I have a dataset I split into test/train datasets. Immediately following that split I produced a logistic model with:
logModel1 = glm(Y ~ . -var1 -var2 -var3, data=train, family=binomial)
If I use that model to make predictions on the same train set, I get no error (though of course a not-super-useful test of my model). So I used the code below to predict on my test set:
predictLog1 <- predict(logModel1, type="response", newdata=test)
But I get the following error:
Error in model.frame.default(Terms, newdata, na.action = na.action, xlev = object$xlevels) : factor myCharVar has new levels This is an observation of myCharVar, This is another...
Here's what's got me particularly confused:
- myCharVar is a character variable in both my train and test sets. I've confirmed this with
str(test$myCharVar)
andstr(train$myCharVar)
- My model does not even use myCharVar as part of the prediction.

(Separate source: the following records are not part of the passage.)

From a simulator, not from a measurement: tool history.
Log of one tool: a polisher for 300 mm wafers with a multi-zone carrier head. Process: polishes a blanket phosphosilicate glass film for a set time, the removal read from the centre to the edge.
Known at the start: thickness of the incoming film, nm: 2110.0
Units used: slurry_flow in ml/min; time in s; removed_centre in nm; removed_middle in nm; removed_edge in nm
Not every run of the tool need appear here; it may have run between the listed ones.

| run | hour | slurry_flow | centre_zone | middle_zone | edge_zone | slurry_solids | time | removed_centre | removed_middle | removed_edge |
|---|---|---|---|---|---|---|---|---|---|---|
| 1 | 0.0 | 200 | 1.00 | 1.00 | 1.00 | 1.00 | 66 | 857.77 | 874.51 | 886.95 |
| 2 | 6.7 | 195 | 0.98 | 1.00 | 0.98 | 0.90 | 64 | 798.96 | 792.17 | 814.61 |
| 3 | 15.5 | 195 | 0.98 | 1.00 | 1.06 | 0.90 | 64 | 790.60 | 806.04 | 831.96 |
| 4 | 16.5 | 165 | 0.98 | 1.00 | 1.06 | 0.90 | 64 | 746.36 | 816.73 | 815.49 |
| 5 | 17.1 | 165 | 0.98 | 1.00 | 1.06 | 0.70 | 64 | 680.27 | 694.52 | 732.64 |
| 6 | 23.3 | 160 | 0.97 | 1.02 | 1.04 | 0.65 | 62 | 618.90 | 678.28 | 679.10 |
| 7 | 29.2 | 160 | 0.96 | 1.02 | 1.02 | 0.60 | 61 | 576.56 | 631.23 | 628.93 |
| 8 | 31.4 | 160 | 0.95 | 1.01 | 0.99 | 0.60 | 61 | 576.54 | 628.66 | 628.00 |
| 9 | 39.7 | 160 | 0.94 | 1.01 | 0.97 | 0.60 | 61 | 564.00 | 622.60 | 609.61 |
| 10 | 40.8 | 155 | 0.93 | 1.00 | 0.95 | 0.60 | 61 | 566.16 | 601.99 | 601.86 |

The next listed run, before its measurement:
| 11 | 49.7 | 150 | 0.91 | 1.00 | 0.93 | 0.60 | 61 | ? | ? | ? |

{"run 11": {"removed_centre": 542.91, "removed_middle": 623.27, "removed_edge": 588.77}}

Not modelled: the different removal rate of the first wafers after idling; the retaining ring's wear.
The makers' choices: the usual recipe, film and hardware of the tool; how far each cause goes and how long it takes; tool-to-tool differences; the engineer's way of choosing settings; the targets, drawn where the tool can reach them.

I found an explanation for bullet 2 at this SO link: "Factor has new levels" error for variable I'm not using
And the suggestion there to remove the character variables altogether from my train and test sets has provided me a workaround so at least I'm not held up. But that seems pretty inelegant, as opposed to just removing them from the model with "-myCharVar". If anyone understands why a character variable in my test set would throw a "factor has new levels" error I'd certainly be interested.